Although this finding did not directly inform the character of the remaining $135,782, this application of sections 97, 95A and 101 of the ITAA 1936 to at least $84,615.52 of the amount in dispute, which the court accepted, did not assist Mr Hart to prove that the assessment of the greater $220,398 was excessive.
How Mr Hart’s loan contention failed
The court deduced from the submissions of the parties that whether the 1997 assessments of Mr. Hart were excessive or not turned on whether Mr Hart received the $220,398 as a loan. Mr Hart’s counsel contended that the evidence of Mr Hart, including the accounts of the Outlook Trust which showed the borrowing to Mr Hart, was sufficient to show that the funds had been loaned to Mr Hart. However other evidence caused this contention to unravel, viz.:
- there was nothing in writing to record or otherwise evidence a loan;
- there was no interest paid or payable under the purported loan;
- there were no repayments required or made under the purported loan, despite more than 19 years having elapsed since the advance of money under the purported loan (and the “creditor” trust had not traded for 15 years); and
- there were records of contemporaneous bank statements showing “pay” or “sol[icitor] pay” which were made on a fortnightly basis to a bank account of Mr and Mrs Hart between at least 5 July 1996 and 23 April 1997.

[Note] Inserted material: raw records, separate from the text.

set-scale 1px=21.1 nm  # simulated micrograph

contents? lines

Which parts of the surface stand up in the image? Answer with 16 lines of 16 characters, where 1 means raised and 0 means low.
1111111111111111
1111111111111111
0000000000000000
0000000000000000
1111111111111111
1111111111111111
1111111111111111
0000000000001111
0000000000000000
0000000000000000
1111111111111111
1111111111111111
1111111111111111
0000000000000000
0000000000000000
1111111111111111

In addition to this evidence, which the court found, of itself, compelling, was the coup de grâce of a credit approval request by Mr. Hart to Suncorp Bank for two loans in 1999 in which Mr Hart, as an applicant providing personal details, appeared to state he had income of precisely $220,398 in 1997. The court observed that stating this, if it was nothing more than antecedent indebtedness, was hardly going to assist in securing a further loan, so it didn’t make sense as a loan.
Was the loan a sham?
Mr Hart’s counsel asserted that, as the Commissioner had not demonstrated that the purported loan was a sham, the court was obliged to accept the evidence lead by Mr Hart viz. his testimony and the accounts of the Outlook Trust, that there had been a loan. The court observed that a sham requires there to be a purported transaction which is falsely presented as being genuine. The court agreed with the Commissioner that, in this case, there was thus no sham loan, but that no loan had been proven to exist with the burden of proving that there was a loan on the taxpayer.
Loan terms in writing?
In Hart v Commissioner of Taxation (No 4), the taxpayer relied on an undocumented related party loan recorded only in the accounts of a related trust which gave the Commissioner leeway to run a case based on there being no loan at all. That leeway is reduced, of course, if the loan is reduced to writing in a loan agreement. However if that writing does not present the real arrangement then the loan can still be impugned by the Commissioner and the issue of sham will more likely arise with that false presentation.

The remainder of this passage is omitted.